1986

 
 Tony Dajer, Nonfiction

 

"Oh my."

Sara stopped reading, as she always did when she came to a sentence with bite. Outside, in the New Mexico desert night, an occasional boulder threw itself into my feeble headlights, then rolled away again into shadow.

Mary Lee Settle's essay, London 1944, was the kind of indulgence we allowed ourselves only when there wasn't another soul for a hundred miles. Sara leaned against me to stay inside the cone of car-light.

"I lay down behind the safe broad backs of Solo and Saroyan, drank my two weeks' ration of milk in a room that reeked of gin and cigarettes, and went to sleep deeply for the first time since the buzz bombs had started." Sara turned the pages briskly, with the same wrist pivot she applied to suturing obstetrical tears. She was back from El Salvador again, come to find me in New Mexico, where I had come to ground after my own year in Nicaragua.

"You're too skinny," I'd said.

She'd waved that off. "I'll eat when my stomach starts working again."

Long brown hair pulled sharply back, oversized glasses framing hazel eyes that appeared perpetually preoccupied: to someone who didn't know her, she might have seemed above food and other indulgences. I had thought so when I met her, a few months before we started residency. She was the speaker at a living room fundraiser. We'd had a staircase introduction. You've been in Nicaragua? And now? University of Washington? Oh. Then she was gone, up front to speak about her time in the refugee camp, trying to buffer it all behind a smart brown suit. But her hands gave her away. They always did, refusing to stay clasped in front of her, rising to karate-chop a point home and only for a moment allowing themselves to be pressed together prayer-like under her chin. When she finished speaking, a long count passed before the room buzzed again.

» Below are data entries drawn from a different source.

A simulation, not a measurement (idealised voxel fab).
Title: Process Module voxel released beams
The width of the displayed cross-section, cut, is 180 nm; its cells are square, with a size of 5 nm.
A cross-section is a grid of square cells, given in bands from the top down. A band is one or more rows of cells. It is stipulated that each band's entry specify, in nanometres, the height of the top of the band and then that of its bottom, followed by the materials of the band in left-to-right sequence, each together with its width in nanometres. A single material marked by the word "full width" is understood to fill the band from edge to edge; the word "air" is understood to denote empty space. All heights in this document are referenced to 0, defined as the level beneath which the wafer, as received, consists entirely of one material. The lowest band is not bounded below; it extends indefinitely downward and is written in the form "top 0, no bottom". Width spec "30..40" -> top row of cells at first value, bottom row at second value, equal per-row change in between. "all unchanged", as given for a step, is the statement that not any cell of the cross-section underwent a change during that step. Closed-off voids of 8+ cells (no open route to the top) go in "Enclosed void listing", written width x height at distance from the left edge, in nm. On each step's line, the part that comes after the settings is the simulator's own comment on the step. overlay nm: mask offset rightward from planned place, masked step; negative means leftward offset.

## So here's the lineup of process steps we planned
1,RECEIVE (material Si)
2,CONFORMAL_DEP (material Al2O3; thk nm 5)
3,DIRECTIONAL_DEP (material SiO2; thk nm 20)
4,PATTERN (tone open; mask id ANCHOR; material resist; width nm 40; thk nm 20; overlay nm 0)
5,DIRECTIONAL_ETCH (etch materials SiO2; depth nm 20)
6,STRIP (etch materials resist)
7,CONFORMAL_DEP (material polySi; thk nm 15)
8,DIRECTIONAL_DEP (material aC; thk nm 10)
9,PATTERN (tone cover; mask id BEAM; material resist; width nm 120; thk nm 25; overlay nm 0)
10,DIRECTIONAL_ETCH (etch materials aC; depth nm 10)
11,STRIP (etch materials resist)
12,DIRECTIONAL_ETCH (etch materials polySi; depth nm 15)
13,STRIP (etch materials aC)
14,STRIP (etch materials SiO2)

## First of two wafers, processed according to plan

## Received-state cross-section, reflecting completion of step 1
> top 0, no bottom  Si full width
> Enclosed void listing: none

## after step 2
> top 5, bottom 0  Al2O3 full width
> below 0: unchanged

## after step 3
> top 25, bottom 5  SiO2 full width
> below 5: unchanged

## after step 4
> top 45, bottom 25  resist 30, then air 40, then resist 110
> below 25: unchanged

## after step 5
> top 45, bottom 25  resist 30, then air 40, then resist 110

Then we were interns, together.

"Nothing makes me happier than pulling on a pair of surgical gloves." That, or McGrath or Pound or Whitman. But poetry time was short. It was 1983; El Salvador and Nicaragua were aflame, and we had both declared Op-Ed war on Reagan. I spewed; she made it respectable. And there was a little time for Hemingway and wide-bodied bottles of white.

Internship ended on a sailboat in Puget Sound. Everyone else had brought a bathing suit. Not Sara. Nothing for it, though: in she went, leaving a permanent snapshot in my mind of white skirts and running feet suspended over deep blue water.

Two more years of residency pinned her down. The refugee camps kept filling, but we weren't real doctors yet.

Finally we were licensed and accredited and done, though Central America would not be kind to the notion of ‘real doctors.'

The car's headlights kept stabbing valiantly into the night. Sara put Mary Lee Settle down.

"You know, I still hear gunfire when I try to sleep. They were strafing San Salvador block by block." Her voice went monotone, but a hand came up in the semi-darkness to help her feel her way. "The helicopter fire was so thick it felt like the air was being blasted into another dimension. A Red Cross worker from the next barrio came running over. ‘You must come!' he yelled. ‘People are exsanguinating in the streets!'

"I didn't go. What good is a dead doctor? I was right—I know I was. But he gave me his back. Probably would've spit if his mouth hadn't been so dry from fear. All he knows is, I didn't go."

We finally found a motel. On the bed, Sara lay down behind my back and, I think, went to sleep. Deeply, I hoped.